Question

If a + b + c = 0 then ${{a}^{3}}+{{b}^{3}}+{{c}^{3}}$ is equal to:
(a) 2abc
(b) 3abc
(c) abc
(d) 4abc

Answer 1

Hint: Start by subtracting c on both the side in the given equation. There you will get the value of c. Then substitute the value of c in the expression. Then apply the formula of ${{\left( x+y \right)}^{3}}$ to reach a result.

Complete step-by-step answer:
Before starting with the solution to the above question, let us first discuss the important algebraic formulas that we are going to be using in our solution.
${{x}^{3}}-{{y}^{3}}=\left( x-y \right)\left( {{x}^{2}}+xy+{{y}^{2}} \right)$ .
${{x}^{3}}+{{y}^{3}}=\left( x+y \right)\left( {{x}^{2}}-xy+{{y}^{2}} \right)$ .
${{\left( x+y \right)}^{3}}={{x}^{3}}+{{y}^{3}}+3{{x}^{2}}y+3{{y}^{2}}x$ .
${{\left( x+y+z \right)}^{2}}={{x}^{2}}+{{y}^{2}}+{{z}^{2}}+2xy+2yz+2zx$ .

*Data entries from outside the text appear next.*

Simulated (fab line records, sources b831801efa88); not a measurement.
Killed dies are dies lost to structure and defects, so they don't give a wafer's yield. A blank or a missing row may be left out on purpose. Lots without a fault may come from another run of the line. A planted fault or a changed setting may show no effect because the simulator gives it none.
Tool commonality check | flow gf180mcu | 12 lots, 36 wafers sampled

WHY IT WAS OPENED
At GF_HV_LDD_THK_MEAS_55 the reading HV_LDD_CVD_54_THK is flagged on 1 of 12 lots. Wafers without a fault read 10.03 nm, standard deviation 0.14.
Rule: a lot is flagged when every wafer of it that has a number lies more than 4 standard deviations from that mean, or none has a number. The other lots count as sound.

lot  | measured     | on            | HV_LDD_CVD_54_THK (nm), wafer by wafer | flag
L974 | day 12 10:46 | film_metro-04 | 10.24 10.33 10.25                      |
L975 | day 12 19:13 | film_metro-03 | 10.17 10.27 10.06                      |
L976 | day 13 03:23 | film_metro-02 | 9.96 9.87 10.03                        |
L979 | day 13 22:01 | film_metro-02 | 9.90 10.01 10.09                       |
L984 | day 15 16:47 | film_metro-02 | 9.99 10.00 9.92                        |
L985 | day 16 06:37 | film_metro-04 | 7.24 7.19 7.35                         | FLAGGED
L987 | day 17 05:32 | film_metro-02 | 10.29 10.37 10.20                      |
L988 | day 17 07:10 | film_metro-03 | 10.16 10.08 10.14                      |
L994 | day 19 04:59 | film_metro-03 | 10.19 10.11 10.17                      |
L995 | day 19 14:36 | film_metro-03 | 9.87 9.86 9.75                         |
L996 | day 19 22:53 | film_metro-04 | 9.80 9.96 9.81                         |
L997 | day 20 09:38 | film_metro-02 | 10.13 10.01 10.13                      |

Now let us start with our solution to the above question.
In the question it is given that:
a + b + c = 0.
On taking c to the other side of the equation, we get
a + b = - c.

To get the value of c in terms of a and b, we will multiply both sides by -1. On doing so, we get
- ( a + b ) = c ………….(i)
Now we will substitute the value of c from equation (i) in the expression given in the question.
${{a}^{3}}+{{b}^{3}}+{{c}^{3}}$
$={{a}^{3}}+{{b}^{3}}+{{\left( -(a+b) \right)}^{3}}$
We know ${{\left( -x \right)}^{3}}=-{{x}^{3}}$ , applying this to our expression, we get
$={{a}^{3}}+{{b}^{3}}-{{\left( a+b \right)}^{3}}$

Now using the formula: ${{\left( x+y \right)}^{3}}={{x}^{3}}+{{y}^{3}}+3{{x}^{2}}y+3{{y}^{2}}x$ , we get
$={{a}^{3}}+{{b}^{3}}-\left( {{a}^{3}}+{{b}^{3}}+3{{a}^{2}}b+3{{b}^{2}}a \right)$
$={{a}^{3}}+{{b}^{3}}-{{a}^{3}}-{{b}^{3}}-3{{a}^{2}}b-3{{b}^{2}}a$
$=-3{{a}^{2}}b-3{{b}^{2}}a$

Now to simplify the expression let us take -3ab common from both terms, then our expression becomes:
 $=-3ab(a+b)$
Again substituting the value of c from equation (i), our expression simplifies to:
$=-3ab(-c)$
= 3abc.
So, we can say that the expression ${{a}^{3}}+{{b}^{3}}+{{c}^{3}}$ is equal to 3abc provided a + b + c = 0.

Therefore, our final answer is option (b) 3abc.

Note: While opening the brackets, keep a close check on the signs, as in such questions, the signs play a crucial role. The general mistake a student makes is : $-b-c=-\left( b-c \right)$ . It is preferred to keep the expression as neat as possible by eliminating all the removable terms as the larger is the number of terms in your expression the more is the probability of making a mistake.
For solving the above question, we can also use the formula: ${{a}^{3}}+{{b}^{3}}+{{c}^{3}}-3abc=\left( a+b+c \right)\left( {{a}^{2}}+{{b}^{2}}+{{c}^{2}}-ab-bc-ca \right)$ .